Minister for Indigenous Australians Linda Burney and high-profile Aboriginal senator Pat Dodson will join Prime Minister Anthony Albanese in Alice Springs on Tuesday following calls from local community leaders and the federal opposition for him to visit the crime-plagued town.
Assistant Minister for Indigenous Australians Malarndirri McCarthy is also visiting the Northern Territory centre, where dramatically rising crime rates and alcohol consumption are fuelling a social crisis locals say is the worst they’ve seen in decades.
Albanese is expected to hold a press conference in Alice Springs on Tuesday afternoon alongside Northern Territory Chief Minister Natasha Fyles.
Government sources confirmed Burney, a leading campaigner for the Indigenous Voice to parliament, and Dodson, dubbed the “father of reconciliation” for his lifelong activism, would be with Albanese.
According to NT police statistics, property damage in Alice Springs rose 60 per cent in the year to November 2022, assault rose by 43 per cent, domestic violence-related assault rose by 53 per cent, and commercial break-ins by 55 per cent.
The Coalition is calling for the reinstatement of alcohol restrictions on some communities that ended in July, while NT Labor MP Marion Scrymgour has said Alice Springs has more urgent needs than a Voice to parliament.

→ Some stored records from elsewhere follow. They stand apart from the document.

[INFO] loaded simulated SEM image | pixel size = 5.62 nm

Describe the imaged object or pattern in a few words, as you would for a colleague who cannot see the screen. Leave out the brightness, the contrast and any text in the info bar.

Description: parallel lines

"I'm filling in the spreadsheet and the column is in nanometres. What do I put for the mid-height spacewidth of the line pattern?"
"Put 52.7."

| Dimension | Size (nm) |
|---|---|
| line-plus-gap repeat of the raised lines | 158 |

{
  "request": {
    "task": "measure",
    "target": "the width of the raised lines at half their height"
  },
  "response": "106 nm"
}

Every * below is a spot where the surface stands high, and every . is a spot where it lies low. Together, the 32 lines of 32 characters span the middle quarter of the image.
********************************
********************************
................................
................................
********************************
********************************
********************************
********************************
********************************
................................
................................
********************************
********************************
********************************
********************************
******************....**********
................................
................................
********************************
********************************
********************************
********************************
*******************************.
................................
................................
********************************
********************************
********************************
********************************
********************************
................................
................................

NT Police Commissioner Jamie Chalker told ABC’s a reduction of Australian government employees in the territory meant “those key decision makers based in Canberra are potentially not getting the full line of sight of all of the social challenges that we face”.
However, he said a federal intervention was too crude a response and police could not arrest their way out of the problem. The significant increase in alcohol-related harm in Alice Springs needed to be addressed through dialogue with every community, he said.
“I understand that the prime minister is travelling there. I know the chief minister is heading down there this morning as well. I think it’s a positive that both are going down there to see what is occurring on the ground and doing a lot of listening,” he said.
Albanese has been in Canberra for a cabinet meeting. This will be his first visit to Alice Springs as prime minister.
Speaking on Radio National on Tuesday morning, Government Services Minister Bill Shorten acknowledged the scope of the problem.
“There are real problems there and I think it’s going to take partnership with the Northern Territory and the federal government to help – and the community, listening to the community to help fix it. But no one underestimates the problem,” he said.
Opposition Leader Peter Dutton told Nine he was shocked when he visited the town in October.
“I said to the PM we would support whatever measure the government would take, whether it needed legislation, additional resources, additional money going into the Northern Territory,” he said.
“It was clear speaking with Indigenous elders and women on the ground and business owners this issue was completely beyond the capacity and resources of the Northern Territory government.”
Dutton told Sky the government should restore alcohol restrictions “because it’s fuelling violence”.
Scrymgour told Melbourne radio station 3AW on Monday that long-term locals had never seen the situation as bad as it currently is, warning someone was going to be seriously hurt or killed.
“Let’s stop pussyfooting around the issue of alcohol abuse,” she said, adding strong alcohol restrictions in place during the federal intervention, as well as income management, should have been extended.
“The federal legislation lapsed, the Northern Territory government did nothing to put in place its own legislation … at the moment it’s all open slather.”
She added that constitutional recognition was far from the minds of Alice Springs community members, and while she supported the Voice “we can’t have these conversations if there’s all these issues that are impacting on communities like Alice Springs”.